Anyway, my main issue with EA has gotta be how it launders false morality and money into morality. The false morality is the X-risk shit. The money is the money from working in tech.

[–] swlabr@awful.systems 7 points 1 year ago (1 children)

smug particles

Goddamn rats and their smug particles! (jk)

[–] swlabr@awful.systems 9 points 1 year ago

Thanks for bringing up the dogwhistles. We haven’t talked about the dog whistles enough here. My fave has gotta be him bringing up the school shooting one.

[–] swlabr@awful.systems 15 points 1 year ago (1 children)

Scott: "Hmm, the reputation of the EA community that I am part of and love for some reason is tanking, due to the bad actions of its luminaries. What can I do to help? I know, I'll bring up 9/11"

Empty room: "..."

"And I'll throw out some made up statistics about terrorist attacks and how statistically we were due for a 9/11 and we overreacted by having any response whatsoever. And then I'll show how that's the same as when someone big in EA does something bad."

"..."

"Especially since it's common for people to, after a big scandal, try and push their agenda to improve things. We definitely don't want that."

"..."

"Also, on average there's less SA in STEM, and even though there is still plenty of SA, we don't need to change anything, because averages."

"..."

"Anyway, time for dexy no. 5"

[–] swlabr@awful.systems 4 points 1 year ago

tbh, weird energy coming from your responses, I am now disengaging.

[–] swlabr@awful.systems 8 points 1 year ago (2 children)

true, just, something you don’t “necessarrily agree with” is a weird hill to die on

[–] swlabr@awful.systems 13 points 1 year ago

Oh, we value logic, you’re just bad at it.

[–] swlabr@awful.systems 13 points 1 year ago (3 children)

I suspect a large portion of people in EA leadership were already on the latter train and posturing as the former. The former is actually kinda problematic in its own way! If a problem was solvable purely by throwing money at it, then what is the need for a charity at all?

[–] swlabr@awful.systems 5 points 1 year ago

Many on the Dudesy Reddit believe that it’s entirely made up, with some suggesting that even the Carlin special was written by Kultgen. I definitely think that generative AI was used here, because even though it’s crap, there is somehow a great deal of it.

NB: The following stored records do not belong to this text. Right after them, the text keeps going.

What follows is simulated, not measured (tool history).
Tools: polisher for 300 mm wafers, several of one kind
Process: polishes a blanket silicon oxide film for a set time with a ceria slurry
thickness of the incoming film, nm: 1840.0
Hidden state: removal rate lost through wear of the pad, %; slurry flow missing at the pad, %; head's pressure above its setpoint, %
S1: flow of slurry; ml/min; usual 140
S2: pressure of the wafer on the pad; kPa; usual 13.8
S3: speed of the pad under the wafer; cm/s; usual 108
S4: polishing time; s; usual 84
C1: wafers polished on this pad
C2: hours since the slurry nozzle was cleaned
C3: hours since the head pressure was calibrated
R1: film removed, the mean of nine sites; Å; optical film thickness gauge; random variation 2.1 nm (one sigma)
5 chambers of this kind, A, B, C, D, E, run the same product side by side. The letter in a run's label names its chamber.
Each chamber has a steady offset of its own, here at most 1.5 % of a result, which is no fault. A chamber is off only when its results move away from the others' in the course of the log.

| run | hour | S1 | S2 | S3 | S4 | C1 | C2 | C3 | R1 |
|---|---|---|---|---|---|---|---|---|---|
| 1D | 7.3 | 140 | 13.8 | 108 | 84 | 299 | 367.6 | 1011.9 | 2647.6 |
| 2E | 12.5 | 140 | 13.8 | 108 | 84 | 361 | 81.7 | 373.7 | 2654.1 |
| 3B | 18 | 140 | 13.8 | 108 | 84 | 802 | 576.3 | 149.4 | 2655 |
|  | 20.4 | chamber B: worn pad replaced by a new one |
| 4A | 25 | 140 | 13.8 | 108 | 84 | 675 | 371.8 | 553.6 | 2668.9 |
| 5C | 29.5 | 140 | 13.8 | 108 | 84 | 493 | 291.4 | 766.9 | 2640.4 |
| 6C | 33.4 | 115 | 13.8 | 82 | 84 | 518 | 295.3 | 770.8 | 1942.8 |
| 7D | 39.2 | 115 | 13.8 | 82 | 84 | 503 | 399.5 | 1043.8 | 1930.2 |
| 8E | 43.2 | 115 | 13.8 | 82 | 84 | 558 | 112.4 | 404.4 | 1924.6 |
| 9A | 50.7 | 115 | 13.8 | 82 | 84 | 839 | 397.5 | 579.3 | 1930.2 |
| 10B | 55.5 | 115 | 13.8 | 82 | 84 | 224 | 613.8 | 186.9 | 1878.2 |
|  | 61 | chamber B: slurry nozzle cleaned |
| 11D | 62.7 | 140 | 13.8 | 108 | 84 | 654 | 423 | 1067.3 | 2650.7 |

Maybe it's time for me to see the world and update my priors on this but I haven't seen evidence of a generative AI constructing a joke. Based on that evidence, if the special (which I have not seen and refuse to see) contains jokes, I would imagine it was mostly written by human, with maybe some assistance to pad it out to an hour of material. Either way, fuck the whole thing.

[–] swlabr@awful.systems 6 points 1 year ago (5 children)

how is it that so many folks who watched this garbage and liked it found our last thread on lemmy of all places and felt strongly enough about the Carlin special to post and occasionally lie about it? even assuming the new sort gave it a gigantic boost as a popular thread on a small instance, this shit doesn’t make sense to me.

I think you know the answer, my guy. AI flunkies will search for and latch onto any opportunity to hype AI, especially if its a niche online forum. I mean it definitely wasn't Dudesy fans, they are in short supply.

[–] swlabr@awful.systems 12 points 1 year ago (10 children)

Hey guys look it's the Scott whisperer, Mr. Beandog. Let's see what he's got for us today:

I’m not a fanboy

sure

or necessarrily agree with his argument

surely then, you wouldn't feel the need to 'splain it

but you’re seriously missing the point of what he’s trying to say.

oh ok

He’s just talking about how big, mediapathic events can unduly influence people’s perception of probability and risk

No, that isn't what he is saying, actually.

He doesn’t need actual real world numbers to show how this works, he’s just demonstrating how the math works and how the numbers change

He does, actually. You can't make fake mathematical statements about the real world and expect me to just buy your argument. He is demonstrating how the math hypothetically works in a scenario where he cooks the numbers. There is no reason why one should extrapolate that to the real world.

He isn’t trying to convince stupid people of anything, they aren’t his target audience and they will never think this way.

Oh ok. prior updated. Coulda sworn his target audience was morons.

[–] swlabr@awful.systems 17 points 1 year ago* (last edited 1 year ago) (5 children)

Scott is saying essentially that "one data point doesn't influence the data as a whole that much" (usually true)... "so therefore you don't need to change your opinions when something happens" which is just so profoundly stupid. Just so wrong on so many levels. It's not even correct Bayesianism!

(if it happens twice in a row, yeah, that’s weird, I would update some stuff)

???????? Motherfucker have you heard of the paradox of the heap? What about all that other shit you just said?

What is this really about, Scott???

Do I sound defensive about this? I’m not. This next one is defensive. [line break] I’m part of the effective altruist movement.

OH ok. I see now. I mean I've always seen, really, that you and your friends work really hard to come up with ad hoc mental models to excuse every bit of wrongdoing that pops up in any of the communities you're in.

You definitely don’t get this virtue by updating maximally hard in response to a single case of things going wrong. [...] The solution is not to update much on single events, even if those events are really big deals.

Again, this isn't correct Bayesian updating. The formula is the formula. Biasing against recency is not in it. And that's just within Bayesian reasoning!

In a perfect world, people would predict distributions beforehand, update a few percent on a dramatic event, but otherwise continue pursuing the policy they had agreed upon long before.

YEAH BECAUSE IT'S A PERFECT WORLD YOU DINGUS.